This affects the city of Mineral Wells, surrounding water supply corporations and other wholesale customers of the city and Palo Pinto County Water District No. 1.
The city has been closely monitoring lake levels in Lake Palo Pinto, and findings show that there is about 28 percent left, which is a 72 percent decrease in the water level in the lake, according to Kelly Jones, director of public works.
As he spoke to city council members at Tuesday’s meeting, he urged the implementation of Stage III of the Drought Contingency Plan, along with other restrictions, as he explained that it was a necessity to do so, with the state of Texas experiencing an ongoing, unprecedented drought.
The city will send notifications concerning water conservation measures to be implemented, and it has already sent emails to the top-10 users in order to initiate mandatory conservation measures where possible.
These notifications will include that all “non-essential water use” shall be prohibited.

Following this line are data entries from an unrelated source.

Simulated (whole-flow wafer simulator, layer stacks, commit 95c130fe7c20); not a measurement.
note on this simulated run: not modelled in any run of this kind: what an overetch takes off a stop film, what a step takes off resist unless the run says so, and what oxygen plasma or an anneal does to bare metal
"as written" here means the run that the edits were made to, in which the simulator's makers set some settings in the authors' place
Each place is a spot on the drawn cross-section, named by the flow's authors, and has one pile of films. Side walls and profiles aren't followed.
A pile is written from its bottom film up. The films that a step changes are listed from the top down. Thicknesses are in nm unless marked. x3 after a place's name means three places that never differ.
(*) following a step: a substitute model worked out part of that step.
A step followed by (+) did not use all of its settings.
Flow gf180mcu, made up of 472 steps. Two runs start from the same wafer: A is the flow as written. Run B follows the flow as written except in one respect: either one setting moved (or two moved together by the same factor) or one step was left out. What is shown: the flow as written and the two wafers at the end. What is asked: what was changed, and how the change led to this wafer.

“Non-essential water use” is defined as washing windows, siding, eaves and roofs of buildings, driveways, streets, curbs and gutters, non-commercial vehicle washing, filling swimming pools and unattended irrigation or sprinkler lawn watering of landscaping, shrubs and grass.
Hand-watering of landscaping, shrubs and grass will be permissible daily, but will be subject to the “time-of-day” restrictions, meaning no outdoor watering between the hours of 10 a.m. and 6 p.m.
Violations may result in a fine up to $500 per occurrence and/or discontinuance of water service.